Archive for the 'media' CategoryPage 2 of 2

The amateurization of media

First of all, I mean the word “amateur” in the post title in the purest sense: one who does an activity out of love for that activity. In that sense I am an amateur podcaster, since I do it out of love (so far); and I’m even an amateur magician and musician, even though I do both of those things for money rather often.

As consumers of mediated information (“mediated” being, of course, related to “media”), we have long been used to, and willing to, pay for media content, including the print media. Now, with the explosion of blogs and podcasts, absolutely everyone with a computer and decent internet hookup can and may publish.

Will there remain a place for “professional reporters” or “journalists” in the future? Even in this blogpost, I can link to a related article in the Washington Post and cause the Post to point back to my blog–thus undermining the privileged position of the “professional” journalists who are paid to write for that great newspaper. (See? I just forced the Post to link back to me by linking to a blog entry by Howard Kurtz, their media writer.)

When everybody can create content, will there remain a demand for “professional” content that people will be willing to pay for? Will there be a way to earn a living in the future as a journalist? (This question was posed by Annik Rubens to Steffen of the Süddeutsche Zeitung in edition #315 of Schlaflos in München. If you understand German, it’s a great discussion.)

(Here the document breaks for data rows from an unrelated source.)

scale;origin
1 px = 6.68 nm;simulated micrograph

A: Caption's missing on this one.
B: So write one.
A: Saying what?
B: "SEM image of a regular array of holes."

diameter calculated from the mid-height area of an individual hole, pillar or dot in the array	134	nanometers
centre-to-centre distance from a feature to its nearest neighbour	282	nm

Lately I have become a fan of a charming husband-and-wife podcast called Me and the Bean, produced by Chad and Amanda (“me” and “the Bean”) in Mt. Airy, North Carolina. I don’t think I am showing any disrespect to them when I say that their podcast is a modest project. They don’t line up celebrity interviews or discover new musical artists (although one of Chad’s projects, Locals Only, features independent music from around northwestern North Carolina). All they do is talk about their friends and their lives as parents of young kids.

Me and the Bean is like a semi-weekly newsletter to friends. We all listen, from all corners of the globe, and respond to them via email, voicemail, and MP3 audio files. It is nothing like “regular radio,” nor does it aspire to be.

When I wrote down the notes from which I’m writing this entry, I was listening to the show. Chad had just read an email from somebody who was listening while doing one of those mind-numbing survival jobs, like cleaning offices or something.

It occurred to me that podcasting beguiles the time in an empowering way. Not only is there a customizable content stream to listen to, but it’s a kind of content anybody can create. So you listen to your own special list of podcasts, and then you create your own audio files and respond back.

An audio podcast is essentially much different from a blog. With a podcast I can take the content with me; for a blog, I generally need to be online and hooked up to the Internet to truly get the essence of it (links and trackbacks and comments). To read a blog on a web-enabled cellphone, for example, would be just too tedious. I cannot participate in a blog, even in receptor mode, while riding on a subway train.

But while writing the notes for this blogpost, I was hearing (i.e., consuming) Me and the Bean (and Schlaflos in München and all the other shows to which I subscribe) on the Orange Line of the Washington Metro while riding home from an afternoon in DC.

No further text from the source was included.